Skip to main content

Rust implementation of Generalized Additive Models with Python bindings

Project description

mgcv_rust

A Rust port of R's mgcv package — Generalized Additive Models with automatic smoothing-parameter selection (REML / LAML) and PIRLS fitting — with first-class Python bindings.

The numerical core targets byte-for-byte parity with mgcv on common families, and the Python API is designed to feel like sklearn: a single Gam class, named-predictor DataFrame inputs, fit() / predict() / score(), posterior CI, and subset views for marginal analysis.

Latest release 0.11.0
Parity 554 / 0 / 0 on the mgcv comparison battery
Python tests 211 passed, 1 xfailed
Headline perf 2d_gaussian_additive_n50000_k15_cr — 394 ms → 97 ms (4.05× vs. mgcv)
Python wrapper mgcv_rust.Gam (canonical), GAMFitter deprecated alias

Why another GAM library?

  • R-equivalent answers, Python ergonomics. If you have R / mgcv users producing models and Python services consuming them, this gives both sides the same numbers from the same fit. The serialize() method produces a portable artefact for deployment.
  • Fast. Aggregate time across 80 parity fixtures: 2.0 s. On the largest Gaussian fixture (n=50,000, k=15), mgcv_rust is ~4× faster than R's mgcv.
  • Real CIs, paired diffs. predict_ci(X) returns (mean, lo, hi) so you never have to "+= intercept" by hand. predict_diff(from_X, to_X, level=...) gives a paired-posterior CI for the difference between two predictions — strictly tighter than the naive predict_ci difference.
  • Frozen serving view. GamPredictor(gam) is an __slots__-locked, inference-only wrapper with strict input validation (feature_names_in_ enforcement) and a check_against(gam, X_sample) round-trip assertion for deployment safety.

Installation

The Python package is built from this repo via maturin:

# Clone, then in a venv:
pip install maturin
maturin develop --features python,blas,blas-system --release

After that, import mgcv_rust works.

For a Rust-only consumer, add to your Cargo.toml:

[dependencies]
mgcv_rust = { git = "https://github.com/AlekJaworski/nn_exploring" }

Quick start

import numpy as np
import pandas as pd
from mgcv_rust import Gam

rng = np.random.default_rng(0)
n = 500
X = pd.DataFrame({
    "x0": rng.uniform(-2, 2, n),
    "x1": rng.uniform(0, 5, n),
})
y = np.sin(X["x0"]) + 0.3 * (X["x1"] - 2.5)**2 + rng.normal(0, 0.1, n)
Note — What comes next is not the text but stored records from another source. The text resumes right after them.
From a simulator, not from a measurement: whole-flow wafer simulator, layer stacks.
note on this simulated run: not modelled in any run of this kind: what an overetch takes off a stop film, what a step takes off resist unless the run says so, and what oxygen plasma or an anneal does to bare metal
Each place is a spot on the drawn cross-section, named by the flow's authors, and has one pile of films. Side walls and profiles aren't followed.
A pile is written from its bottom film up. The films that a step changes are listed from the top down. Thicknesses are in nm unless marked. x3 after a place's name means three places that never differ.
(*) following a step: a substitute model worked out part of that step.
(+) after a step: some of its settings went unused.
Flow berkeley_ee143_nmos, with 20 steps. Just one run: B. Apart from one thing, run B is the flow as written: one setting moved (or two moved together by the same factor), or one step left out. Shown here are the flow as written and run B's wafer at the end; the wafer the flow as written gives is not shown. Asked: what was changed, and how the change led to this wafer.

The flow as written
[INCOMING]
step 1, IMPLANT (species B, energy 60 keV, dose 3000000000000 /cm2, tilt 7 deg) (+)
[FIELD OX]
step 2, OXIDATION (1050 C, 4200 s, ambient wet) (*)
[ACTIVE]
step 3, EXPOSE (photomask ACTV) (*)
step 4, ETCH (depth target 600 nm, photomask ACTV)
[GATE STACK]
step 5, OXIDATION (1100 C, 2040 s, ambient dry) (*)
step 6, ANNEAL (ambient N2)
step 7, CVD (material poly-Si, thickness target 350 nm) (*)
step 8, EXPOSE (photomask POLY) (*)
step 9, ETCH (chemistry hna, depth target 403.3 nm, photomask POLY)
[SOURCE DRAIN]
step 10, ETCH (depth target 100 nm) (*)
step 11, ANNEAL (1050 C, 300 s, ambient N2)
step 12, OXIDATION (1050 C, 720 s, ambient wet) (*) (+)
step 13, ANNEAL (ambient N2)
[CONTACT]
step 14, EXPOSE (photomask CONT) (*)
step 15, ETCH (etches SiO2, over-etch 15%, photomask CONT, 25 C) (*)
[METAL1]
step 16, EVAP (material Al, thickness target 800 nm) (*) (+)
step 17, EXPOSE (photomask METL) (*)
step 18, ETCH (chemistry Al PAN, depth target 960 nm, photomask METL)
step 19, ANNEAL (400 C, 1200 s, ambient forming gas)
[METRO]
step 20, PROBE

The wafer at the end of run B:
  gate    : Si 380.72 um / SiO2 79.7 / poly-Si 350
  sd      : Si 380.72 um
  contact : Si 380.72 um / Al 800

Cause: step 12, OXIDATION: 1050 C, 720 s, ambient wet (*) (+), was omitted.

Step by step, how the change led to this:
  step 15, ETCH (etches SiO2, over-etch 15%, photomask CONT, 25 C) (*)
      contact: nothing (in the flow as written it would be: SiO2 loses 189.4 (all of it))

gam = Gam(family="gaussian").fit(X, y)

gam.predict(X[:5])                  # response-scale predictions
mean, lo, hi = gam.predict_ci(X[:5])  # 95% CI, response scale
gam.score(X, y)                     # adjusted R²
print(gam.summary())                # mgcv-style block

That's it for the simple case. Read on for the curated tour, or jump to docs/GETTING_STARTED.md for a step-by-step tutorial with worked examples.


Tour

1. Build the model

Gam() accepts pandas / polars / numpy. If you pass a DataFrame, the column names become the predictor names; otherwise you can pass them explicitly.

gam = Gam(
    family="gaussian",           # gaussian, binomial, poisson, gamma, tweedie, nb, t-dist, scat, ...
    link=None,                   # None → canonical link for the family
    k_default=10,                # default basis dimension per smooth (mgcv default)
    term_k_mapping={"x0": 25},   # per-predictor overrides
    method="REML",
)
gam.fit(X, y)

After fit, sklearn-style attributes are populated:

gam.coef_              # full β vector (intercept first)
gam.intercept_         # link-scale
gam.intercept_response_ # response-scale (= mean(y) for identity link)
gam.feature_names_in_  # predictor names, fitting order
gam.n_features_in_
gam.lambda_            # per-smooth smoothing parameter
gam.edf_               # per-smooth effective degrees of freedom
gam.k_, gam.bs_        # basis dimension / basis type per smooth
gam.vcov_              # posterior covariance of β̂

2. Predict on different scales

gam.predict(X)                       # response (default — same as mgcv predict(type="response"))
gam.predict(X, scale="link")         # linear predictor, no inverse link (mgcv type="link")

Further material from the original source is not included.